This isn’t the first/best/most important thing that needs to be said (I have a big ramble about Battlestar: Galactica and the posthuman that I must get around to writing).
In his documentary series Fry’s Planet Word, Stephen Fry refers to the linguistic vagaries of political spin doctoring as ‘strategic ambiguity’. That sounds much more polite than ‘flip-flopping’ or ‘cynical obfuscation’ or ‘breaking election promises’ or whatever else we mere mortals would call it–it’s a little bit more nuanced, it’s calculated, and it’s probably much closer to the practical truth.
What makes it fascinating to me is that, essentially, that’s what I think poetry relies on as well. Strategic ambiguity: the careful, intentional plotting of a course between two or more possible ways of interpreting a given set of linguistic information.

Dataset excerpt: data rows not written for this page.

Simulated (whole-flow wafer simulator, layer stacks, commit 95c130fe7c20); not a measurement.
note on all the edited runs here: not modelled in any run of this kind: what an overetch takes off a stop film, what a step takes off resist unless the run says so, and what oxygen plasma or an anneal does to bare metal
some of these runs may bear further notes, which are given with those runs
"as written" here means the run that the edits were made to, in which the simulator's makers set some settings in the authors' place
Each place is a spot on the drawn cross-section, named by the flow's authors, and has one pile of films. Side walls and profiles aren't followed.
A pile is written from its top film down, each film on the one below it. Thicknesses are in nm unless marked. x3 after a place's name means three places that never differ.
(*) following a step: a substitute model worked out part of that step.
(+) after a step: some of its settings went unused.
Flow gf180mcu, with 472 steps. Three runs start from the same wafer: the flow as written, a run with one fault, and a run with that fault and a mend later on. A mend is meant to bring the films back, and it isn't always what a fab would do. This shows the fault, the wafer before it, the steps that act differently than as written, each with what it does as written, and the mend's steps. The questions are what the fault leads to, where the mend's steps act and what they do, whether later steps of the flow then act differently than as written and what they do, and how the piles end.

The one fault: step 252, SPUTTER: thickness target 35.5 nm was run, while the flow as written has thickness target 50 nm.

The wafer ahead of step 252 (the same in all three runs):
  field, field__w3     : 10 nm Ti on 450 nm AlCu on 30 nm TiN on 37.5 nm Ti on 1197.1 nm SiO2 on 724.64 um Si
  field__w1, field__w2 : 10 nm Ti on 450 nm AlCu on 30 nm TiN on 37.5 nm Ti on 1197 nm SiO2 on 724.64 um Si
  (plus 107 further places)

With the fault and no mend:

If we accept the premise that poetic language and political language share this key characteristic, then maybe we can start to think of poetry–its form, its construction, rather than its content–as a tool for better comprehending the strategic ambiguities of politics. Maybe it’s a (generally) low-stakes arena to practice our ability to decode these ambiguities and see how political language is calculated to be a mixed message, even in cases where it seems straightforward and univocal.
This isn’t a perfect argument by any means, but it’s been rolling around in my head for weeks now and I think there’s something to it. There are no better liars than politicians and poets; they were probably saying that as far back as Socrates. But maybe analysing one form of language will give us a better handle on the other, far more insidious one.